Amount Previously Paid:........................N/A
Form or Registration No.:......................N/A
Filing Party:..................................N/A
Date Filed:....................................N/A

[x] Check the box if the filing relates to preliminary communications
made before the commencement of a tender offer.

Check the appropriate boxes below to designate any transactions to
which the statement relates:

[x] third-party tender offer subject to Rule 14d-1.
[ ] issuer tender offer subject to Rule 13e-4.
[ ] going-private transaction subject to Rule 13e-3.
[ ] amendment to Schedule 13D under Rule 13d-2.

Check the following box if the filing is a final amendment reporting
the results of the tender offer: [ ]


                                                         PRESS RELEASE

FOR IMMEDIATE RELEASE

Contacts: ANC                              Rexam PLC
          Josesph Esterman                 Per Erlandsson

          Vice President,                  Director of Corporate
          Investor Relations               Communication
          Direct Line (773) 399-3721       Direct Line 44 (0)20 7227 4140


             Rexam to Acquire American National Can Group

LONDON, ENGLAND and CHICAGO, ILLINOIS, April 3, 2000 - Rexam PLC and
American National Can Group, Inc. (NYSE: CAN) today announced they
have entered into a definitive agreement under which Rexam will
acquire all outstanding shares of American National Can for $18.00 per
share payable in cash, a premium of 44% to American National Can's
average March 2000 closing price.

Rexam will commence the transaction with a cash tender offer for all
of the outstanding American National Can shares within five business
days. Any shares not purchased in the tender offer will be exchanged
for cash in the amount of $18.00 per share in a merger of American
National Can and Rexam's acquisition subsidiary.

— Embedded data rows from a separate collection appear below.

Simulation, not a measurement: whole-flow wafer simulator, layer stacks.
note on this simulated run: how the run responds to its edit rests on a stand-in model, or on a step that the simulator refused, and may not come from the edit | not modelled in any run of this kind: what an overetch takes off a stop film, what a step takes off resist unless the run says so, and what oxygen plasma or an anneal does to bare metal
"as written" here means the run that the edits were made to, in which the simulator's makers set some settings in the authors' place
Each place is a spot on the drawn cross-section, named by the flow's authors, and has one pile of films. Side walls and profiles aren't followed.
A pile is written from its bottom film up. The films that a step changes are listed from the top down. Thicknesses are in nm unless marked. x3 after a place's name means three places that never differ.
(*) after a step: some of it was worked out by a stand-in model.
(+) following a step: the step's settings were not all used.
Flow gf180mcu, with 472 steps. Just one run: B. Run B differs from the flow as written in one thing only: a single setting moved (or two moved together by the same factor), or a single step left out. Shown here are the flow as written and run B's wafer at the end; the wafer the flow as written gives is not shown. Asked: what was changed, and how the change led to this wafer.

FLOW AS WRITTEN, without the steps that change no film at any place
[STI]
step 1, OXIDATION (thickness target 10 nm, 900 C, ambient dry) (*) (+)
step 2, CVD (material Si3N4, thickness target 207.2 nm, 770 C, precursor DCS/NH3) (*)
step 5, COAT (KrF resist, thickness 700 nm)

The transaction is valued at approximately $2.0 billion based on
approximately 55 million shares of American National Can common stock
outstanding on March 31, 2000 and approximately $984 million in net
debt, as of December 31, 1999.

In announcing the transaction, Rolf Borjesson, Rexam's Chief Executive
stated: "The acquisition of American National Can completes our three
year programme to reshape Rexam around its consumer packaging
activities and make it a world leader in the sector. American National
Can brings a strong presence in the important US beverage packaging
market and the two companies have complementary positions in Europe
and Asia, enabling us to serve global customers on a global basis.
Having achieved a genuine leadership position in beverage packaging,
we now have a strong platform for growth elsewhere in the consumer
packaging sector. "


                                -more-


<PAGE>


Page Two

"All that we have been doing the last three years has been directed
toward creating value for our shareholders, customers and employees,"
said Ed Lapekas, ANCG Chairman and CEO. "Our impressive results - in
cost reduction and world class manufacturing - coupled with our
leading market positions, strong customer relationships and strategic
plant network position us to continue to increase profitability. Our
accomplishments and the opportunities presented by merging with Rexam
achieve our goal of value creation."

Both companies' Boards of Directors have unanimously approved the
merger agreement. The transaction will be conditioned on regulatory
approvals, including expiration of applicable waiting periods and
other customary conditions. In addition, Pechiney, American National
Can's largest shareholder with approximately 45% of American National
Can's outstanding and issued shares, has entered into an agreement
pursuant to which it has irrevocably agreed to tender all of its
shares into the Rexam tender offer. In connection with its
consideration of the transaction, the Board of Directors of American
National Can received the opinion of Deutsche Banc Alex. Brown, its
investment banker for the transaction, that the $18 to be received by
American National Can shareholders in the tender offer and the merger
is fair to such shareholders from a financial point of view.

Investors and security holders are strongly advised to read both the
tender offer statement and the solicitation/recommendation statement
regarding the tender offer referred to in this press release, when
they become available, because they will contain important
information. The tender offer statement will be filed by Rexam with
the Securities and Exchange Commission (SEC), and the
solicitation/recommendation statement will be filed by American
National Can with the SEC. Investors and security holders may obtain a
free copy of these statements (when available) and other documents
filed by Rexam and American National Can at the SEC's web site at
www.sec.gov. The tender offer statement and related materials may be
obtained for free by directing such requests to Rexam Investor
Relations. The solicitation/recommendation statement and such other
documents may be obtained by directing such requests to American
National Can Investor Relations.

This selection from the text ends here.